A husband-and-wife duo have started a miniature vintage goods district in Reno+

Aaron Hapgood and Aaryn Walker pose in Hapgood’s Gentlemen’s Mercantile.

Aaron Hapgood and Aaryn Walker pose in Hapgood’s Gentlemen’s Mercantile.

Photo/Eric Marks

Let’s get the name thing out of the way first.

Aaron Hapgood and his wife, Aaryn Walker, “used to be named Bob and Sue,” Hapgood jokes, looking a little weary of the subject, “but that was too boring.”

Their work lives mirror each other, too, but don’t be fooled. Each Aaryn/Aaron runs a Lakeside boutique packed with vintage furniture, home goods, art and a bit of clothing on the side. We’re talking about two different stores, though—a his-and-hers arrangement that speaks to closeness and space, boy and girl, and careful minimalism versus cozy clutter. Only a parking lot stands between them.

Red Chair, Walker’s place on Lakeside Drive, has been around since 2003. Hapgood’s Gentlemen’s Mercantile opened just last year on Lakeside Court, under her ownership and his operation—a venture spurred by Hapgood’s growing interest in the flair and swagger of the ’50s and ’60s.

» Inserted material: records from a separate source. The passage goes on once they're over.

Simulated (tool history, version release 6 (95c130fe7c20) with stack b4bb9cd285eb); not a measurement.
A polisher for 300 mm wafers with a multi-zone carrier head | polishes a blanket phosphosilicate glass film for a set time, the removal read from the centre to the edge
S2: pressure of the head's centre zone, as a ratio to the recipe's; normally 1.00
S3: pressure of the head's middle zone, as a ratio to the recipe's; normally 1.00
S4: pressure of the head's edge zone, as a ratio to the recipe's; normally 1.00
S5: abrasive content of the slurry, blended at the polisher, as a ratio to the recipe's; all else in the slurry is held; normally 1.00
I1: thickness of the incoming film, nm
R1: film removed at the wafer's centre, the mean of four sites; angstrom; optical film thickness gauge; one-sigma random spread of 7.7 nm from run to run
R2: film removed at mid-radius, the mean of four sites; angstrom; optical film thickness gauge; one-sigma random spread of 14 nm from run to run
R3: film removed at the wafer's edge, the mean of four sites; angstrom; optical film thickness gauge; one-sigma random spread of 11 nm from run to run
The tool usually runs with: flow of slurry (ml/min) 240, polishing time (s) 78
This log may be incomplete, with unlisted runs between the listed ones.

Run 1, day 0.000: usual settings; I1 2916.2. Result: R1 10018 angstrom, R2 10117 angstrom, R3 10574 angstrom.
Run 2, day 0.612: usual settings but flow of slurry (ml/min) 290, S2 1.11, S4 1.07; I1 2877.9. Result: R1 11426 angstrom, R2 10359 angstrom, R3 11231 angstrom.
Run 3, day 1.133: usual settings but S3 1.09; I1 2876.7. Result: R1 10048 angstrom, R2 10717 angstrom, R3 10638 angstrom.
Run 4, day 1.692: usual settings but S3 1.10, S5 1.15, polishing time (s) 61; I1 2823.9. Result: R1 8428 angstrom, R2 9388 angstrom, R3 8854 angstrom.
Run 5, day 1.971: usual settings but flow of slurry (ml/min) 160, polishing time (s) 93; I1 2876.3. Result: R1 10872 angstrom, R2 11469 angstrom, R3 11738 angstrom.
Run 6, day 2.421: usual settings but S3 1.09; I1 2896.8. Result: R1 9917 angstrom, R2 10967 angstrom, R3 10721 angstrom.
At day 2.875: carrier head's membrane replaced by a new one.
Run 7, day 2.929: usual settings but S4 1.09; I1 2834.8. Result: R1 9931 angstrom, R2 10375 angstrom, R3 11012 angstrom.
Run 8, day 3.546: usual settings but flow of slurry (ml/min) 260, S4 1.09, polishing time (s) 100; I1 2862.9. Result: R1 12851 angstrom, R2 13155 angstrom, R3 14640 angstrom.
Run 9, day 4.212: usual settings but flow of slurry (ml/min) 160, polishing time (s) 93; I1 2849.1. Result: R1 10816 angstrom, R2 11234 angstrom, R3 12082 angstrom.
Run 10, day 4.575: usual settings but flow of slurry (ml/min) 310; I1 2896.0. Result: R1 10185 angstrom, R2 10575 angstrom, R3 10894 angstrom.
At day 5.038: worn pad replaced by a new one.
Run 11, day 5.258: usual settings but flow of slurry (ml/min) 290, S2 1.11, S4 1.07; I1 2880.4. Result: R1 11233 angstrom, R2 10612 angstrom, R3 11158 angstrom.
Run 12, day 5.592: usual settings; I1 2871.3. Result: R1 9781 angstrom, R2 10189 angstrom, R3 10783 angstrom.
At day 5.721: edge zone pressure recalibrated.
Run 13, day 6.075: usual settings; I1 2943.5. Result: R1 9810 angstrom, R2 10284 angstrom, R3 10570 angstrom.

Her store is “more ’starter’ Mid-Century,” as Walker puts it, with newer wares mixed in, affordable clothes and accessories, and a price range of around $150 to $800 for a piece of furniture. Hapgood’s is for the more devout collector, with curated designer furniture that can run as high as $5,000 (though some items can be yours for less than $100).

From time to time, he’s asked to combine the stores. She won’t budge.

“He would love that,” Walker says with a chuckle. “I’d be doing the housework”—which is to say cleaning and restoring furniture—“and he’d be spending the paycheck” on new inventory. “When we go hunting, I’m cleaning the kill, and have to prepare it.”

The hunt is apt to take them on the road, into the homes and lives of other collectors who are willing to sell and trade.

“You want to stay married? Well, we need two stores,” Walker says. “We live together. We are in the exact same industry. We travel to buy goods, and spend eight hours in the car getting to where we’re going, then a whole week together in a hotel room.”

Different scenes

Walker’s cash register faces the door at Red Chair, but you can’t see her when you first walk in, because so many goods are in the way.

If you’re lucky, so’s a button-cute 4-year-old named Brooklyn, who’ll zoom right at you when she’s feeling bold. The little girl is often right at her mother’s side—charming customers, puttering around and delicately inspecting fabrics and baubles. There are plenty.

“Hiii-iii,” each visitor trills as she walks in. Most are female, and talk with Walker as if she’s an old friend. One woman scoots around a shelving unit full of colorful throw pillows, then stops in front of some abstract paintings that Walker made herself. Another shopper is here to find decorative signage.

Meanwhile, across a sea of asphalt from his ladylove, Hapgood is flicking on an old-school stereo. Stereos, especially ones with vacuum-tube amps, are his latest obsession. Space-age furniture, too.

“Listen to that bass,” he says, nodding a bit as a 1970s Pioneer amplifier lets loose a deep, warm thunk. “It’s so clean.”

The furniture and lighting he carries is mostly Mid-Century modern—think Mad Men—and either in mint condition or lovingly restored to look as fresh as it did in Don Draper’s era. Hapgood’s is obviously marketed to men—what with the whole “gentlemen’s mercantile” bit, and the hats and dopp kits also sold here—but women shouldn’t be deterred.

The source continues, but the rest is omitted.